This past school year was the first time in history that racial and ethnic minority students outnumbered their white counterparts. The U.S. Department of Education has projected that by 2022, non-white students will make up 54.7 percent of the public-school student population, largely due to the national increases in U.S.-born Hispanic and Asian populations.
Despite the fact that more students of color will be filling classrooms at increasing increments every school year, it’s a well reported fact that almost 80 percent of their teachers are white—and it doesn’t appear that that will change any time soon.
According to a recent study from the Albert Shanker Institute, a think tank funded by the American Federation of Teachers, the number of black teachers dropped from 2002 to 2012.

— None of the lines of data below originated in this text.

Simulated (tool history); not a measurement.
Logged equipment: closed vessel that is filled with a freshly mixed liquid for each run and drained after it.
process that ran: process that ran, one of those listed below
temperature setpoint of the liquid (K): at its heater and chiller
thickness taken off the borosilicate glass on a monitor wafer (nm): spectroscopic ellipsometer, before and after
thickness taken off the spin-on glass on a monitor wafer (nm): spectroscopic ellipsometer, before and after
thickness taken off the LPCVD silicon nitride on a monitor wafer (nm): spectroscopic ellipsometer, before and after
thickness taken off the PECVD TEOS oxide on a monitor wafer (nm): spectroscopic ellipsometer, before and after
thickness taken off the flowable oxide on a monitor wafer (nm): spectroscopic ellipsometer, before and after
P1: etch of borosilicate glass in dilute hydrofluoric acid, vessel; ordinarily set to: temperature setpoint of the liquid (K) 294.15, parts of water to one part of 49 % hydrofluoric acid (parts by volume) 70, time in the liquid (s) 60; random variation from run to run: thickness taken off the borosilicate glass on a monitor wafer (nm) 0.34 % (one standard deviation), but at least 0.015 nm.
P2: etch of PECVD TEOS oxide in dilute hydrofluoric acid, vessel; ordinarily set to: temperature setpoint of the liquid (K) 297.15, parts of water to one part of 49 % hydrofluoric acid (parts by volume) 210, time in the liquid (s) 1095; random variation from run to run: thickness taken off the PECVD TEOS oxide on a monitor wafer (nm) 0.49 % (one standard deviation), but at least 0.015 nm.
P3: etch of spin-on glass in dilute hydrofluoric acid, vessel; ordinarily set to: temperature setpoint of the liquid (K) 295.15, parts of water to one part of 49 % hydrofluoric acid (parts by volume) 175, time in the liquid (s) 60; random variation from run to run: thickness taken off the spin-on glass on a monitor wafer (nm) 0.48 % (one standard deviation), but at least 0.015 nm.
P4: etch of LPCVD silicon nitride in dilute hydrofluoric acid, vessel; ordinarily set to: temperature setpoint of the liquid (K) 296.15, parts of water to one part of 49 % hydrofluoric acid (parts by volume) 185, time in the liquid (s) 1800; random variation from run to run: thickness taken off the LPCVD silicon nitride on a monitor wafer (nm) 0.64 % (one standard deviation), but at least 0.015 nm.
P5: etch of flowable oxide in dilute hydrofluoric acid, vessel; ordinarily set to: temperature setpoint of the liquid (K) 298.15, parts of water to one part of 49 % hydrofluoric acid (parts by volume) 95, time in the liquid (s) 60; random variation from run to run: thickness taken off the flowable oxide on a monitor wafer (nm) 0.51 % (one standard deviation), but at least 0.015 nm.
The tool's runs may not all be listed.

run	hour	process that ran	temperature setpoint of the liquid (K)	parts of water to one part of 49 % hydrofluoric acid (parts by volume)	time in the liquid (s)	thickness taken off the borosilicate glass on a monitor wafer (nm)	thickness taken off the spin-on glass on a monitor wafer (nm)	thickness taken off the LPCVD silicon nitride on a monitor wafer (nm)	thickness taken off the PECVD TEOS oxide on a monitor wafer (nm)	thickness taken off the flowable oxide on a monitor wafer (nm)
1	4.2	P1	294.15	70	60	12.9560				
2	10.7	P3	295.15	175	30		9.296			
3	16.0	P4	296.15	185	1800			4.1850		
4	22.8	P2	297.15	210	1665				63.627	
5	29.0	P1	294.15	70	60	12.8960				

As the student population grows more diverse, some attention has been paid to the fact that schools, often in high-minority or urban areas, remain “separate but unequal.” Comparatively less attention is paid to the fact that as the percentage of minority students has increased, the percentage of minority teachers has consistently lagged. From the 1987-88 school year to 2012, students of color have increased by almost 17 percentage points, while the percentage of non-white teachers had only crept up by 4.9 percent. Arguably, this exponential growth of youth of color in schools, should make the need for teachers of those same backgrounds more critical, and a demand greater recognition of this lack of parity in teacher diversity.